The small West African state of M had been in civil war for over twenty years, with many dead and widespread destruction. Five years ago, a peace was brokered by the UN, which took over M as a UN protectorate and began rebuilding operations. Those operations have gone relatively well, and at the beginning of 2005, national elections were held as the first step to ending the UN protectorate and reestablishing full state status of M. The winner of the elections was Madame Renee Char, the first woman head of state in Africa and, as she points out, much more relevant to her current task, a Harvard trained economist. You are an American citizen, born in the US to parents who fled M in the fighting - you grew up and trained as a Wall Street international transactions lawyer. You were persuaded by Madame Char to leave your lucrative New York practice, however, to be her chief lawyer in the economic rebuilding process for M. You have never actually lived in M, and are wondering just what you have let yourself in for, joining her team. As your initial task, Madame Char has assigned you to prepare in important internal legal memorandum setting out the international business transactional arrangements for re-starting foreign investment in the economy of M.

The only significant asset at this point in M that is capable of gaining hard currency export earnings is diamonds. The country has significant diamond mines that were an important aspect of the civil war – the conflict diamonds were fought over by all sides in the war. The mines are now working at only a fraction of their potential, and getting miners back to work is critical for the employment situation of the country as well as to provide a means of foreign exchange earnings. It is estimated that restoring the existing diamond fields to optimal production would require an investment of $40 million over a two year period, in addition to an assurance that political stability would be maintained. In addition, there are new diamond fields that could be opened up by means of very sizable foreign investment in the form of project finance over a five year period, requiring some $500 million. Needless to say, such amounts for investment do not exist inside M – although there are some very wealthy individuals, both inside M and living abroad, their money is kept abroad and some of it is probably questionable in origin. Despite that, one of Madame Char’s goals is to attract at least part of those several billions of dollars of M nationals back to M as investment. In addition, she looks to international investors to put in most of the investment funds for the diamond mines, both the renewal of the old fields and the development of new ones, if she, with your assistance, can structure the right kind of deal.

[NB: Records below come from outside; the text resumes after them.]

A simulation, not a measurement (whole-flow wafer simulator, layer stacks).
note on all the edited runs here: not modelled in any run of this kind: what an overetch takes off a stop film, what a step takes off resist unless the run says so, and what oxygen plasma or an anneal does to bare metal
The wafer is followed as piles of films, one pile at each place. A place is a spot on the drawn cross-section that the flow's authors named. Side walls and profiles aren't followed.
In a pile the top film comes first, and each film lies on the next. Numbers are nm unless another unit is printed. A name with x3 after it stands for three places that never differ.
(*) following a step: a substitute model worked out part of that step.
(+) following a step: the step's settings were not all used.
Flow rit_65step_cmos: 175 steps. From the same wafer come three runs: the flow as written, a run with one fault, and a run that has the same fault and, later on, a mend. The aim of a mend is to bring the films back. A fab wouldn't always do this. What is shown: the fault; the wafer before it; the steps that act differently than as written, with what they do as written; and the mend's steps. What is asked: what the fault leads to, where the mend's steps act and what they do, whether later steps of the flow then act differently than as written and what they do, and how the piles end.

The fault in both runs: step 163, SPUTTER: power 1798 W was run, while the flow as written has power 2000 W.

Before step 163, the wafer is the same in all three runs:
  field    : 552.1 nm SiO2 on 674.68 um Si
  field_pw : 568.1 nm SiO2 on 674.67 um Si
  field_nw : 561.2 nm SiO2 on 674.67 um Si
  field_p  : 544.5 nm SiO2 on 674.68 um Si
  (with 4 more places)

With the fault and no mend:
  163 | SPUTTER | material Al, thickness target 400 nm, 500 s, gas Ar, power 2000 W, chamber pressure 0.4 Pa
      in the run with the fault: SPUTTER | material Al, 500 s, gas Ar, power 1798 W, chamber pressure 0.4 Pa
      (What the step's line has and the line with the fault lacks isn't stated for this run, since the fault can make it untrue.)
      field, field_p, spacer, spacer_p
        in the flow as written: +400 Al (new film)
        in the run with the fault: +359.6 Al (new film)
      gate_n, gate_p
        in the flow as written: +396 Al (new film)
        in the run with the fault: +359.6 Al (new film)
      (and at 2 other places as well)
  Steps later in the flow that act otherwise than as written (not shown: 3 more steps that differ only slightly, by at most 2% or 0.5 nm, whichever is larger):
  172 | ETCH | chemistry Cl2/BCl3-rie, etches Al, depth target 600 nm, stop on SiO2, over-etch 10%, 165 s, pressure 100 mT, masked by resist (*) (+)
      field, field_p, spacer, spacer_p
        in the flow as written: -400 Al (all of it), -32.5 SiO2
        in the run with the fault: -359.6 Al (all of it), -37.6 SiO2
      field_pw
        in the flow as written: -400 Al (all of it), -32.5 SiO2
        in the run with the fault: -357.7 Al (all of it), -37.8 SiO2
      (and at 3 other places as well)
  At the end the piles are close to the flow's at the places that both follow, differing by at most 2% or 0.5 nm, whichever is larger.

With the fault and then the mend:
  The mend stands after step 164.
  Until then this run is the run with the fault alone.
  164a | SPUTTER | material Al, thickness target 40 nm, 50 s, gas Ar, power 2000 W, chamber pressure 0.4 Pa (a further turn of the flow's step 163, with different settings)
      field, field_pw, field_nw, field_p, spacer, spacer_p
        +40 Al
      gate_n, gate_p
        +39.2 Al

You are currently in discussions with two foreign mining companies – one in Canada and one in South Africa – to see if they are interested, either separately or perhaps together, in investing in the existing fields. The Canadian company has expressed an interest in investing a larger amount, perhaps $20 million, in the existing fields. It does not want an active management role in the fields, but instead seeks some kind of preferential or exclusive arrangement to purchase the diamonds at a fixed and favorable price, rather than having them pass directly onto the international commodities markets. The South African company is perhaps willing to put in something between $5 and 10 million, but is interested in managing the project, using its South African expertise. The mines are currently owned by a State Company, M Diamonds Inc., whose stock is wholly owned by the State of M. For political reasons, the state of M is unwilling to privatize its M Diamonds Inc by selling its stock directly to investors, but it is willing to enter into contractual arrangements with investors that would give investors control of the existing fields. You are also in discussions with two wealthy M nationals who live in Paris – you believe that they could be persuaded to invest up to $10 million, as passive investors who did not participate in management, if the financial rate of return were high enough.

All the possible investors have two significant risk concerns, beyond the financial arrangements and rates of return. The first is exit strategy – will there be any political blockages in taking capital and post-tax profits out of M? You have offered a written guarantee of the State Bank of M, M’s central bank, that capital and profits may be repatriated abroad, but have doubts that this will satisfy foreign investors. The second is physical security – will the refurbished diamond mines be safe, or could they be subject to militias, short of restarting the civil war, but enough to seize the mines, take hostages, etc. You are in conversations with Madame Char, UN Security Council representatives, and the principals of a South African security firm, Mercs Inc., which provides commando forces drawn from former South African security forces and ex-ANC soldiers, which have proposed to provide security for the mines. The UN Security Council representatives strongly favor the idea – and indeed are willing to pay the sizable immediate down payment on the commando forces, with on-going costs to be financed out of diamond revenues – but you, the consummate Wall Street lawyer, are wondering how you write that into an enforceable contract.

Madame Char has asked you to draft a private memorandum proposing an investment strategy that in your view is most likely to secure the necessary foreign investment to restart the mines and provide necessary security and cover the concerns raised with respect to the various parties above. It should reflect both business planning concerns as well as explain the legal documentation required to make the proposed transaction work. Please draft that memorandum, in a well organized fashion.

Question 3 (30%).

Same facts as above.

Madame Char has asked you to take up a second issue. This is how to develop the brand new diamond fields. The investment involved here is very large, at least in M - $500 million. Again, for political reasons, Madame Char has rejected the idea of 100% foreign ownership of a company set up to develop the new fields. She has said that 49% ownership of a new company by foreign investors would be acceptable, but would prefer that the bulk of the investment funds required come from loans. To that end, you have been in meetings with foreign banks in Paris, seeking to find a way to structure loans. By managing to seize through Swiss courts the accounts of a previous dictator of M, you now have $150 million in Swiss accounts. You are willing to pledge that amount as collateral in structuring a transaction with a group of banks, who are willing at least in principle to treat the $150 million as sufficient collateral against an aggregate loan of $500. If the loan can be structured so as to satisfy their desires to reduce the risks of having $500 million outstanding all at once in the early years of the project, and to hold down costs of capital for M, then you think there might be a possible deal. Draft a memorandum to Madam Char describing the transaction, from both a business and legal standpoint.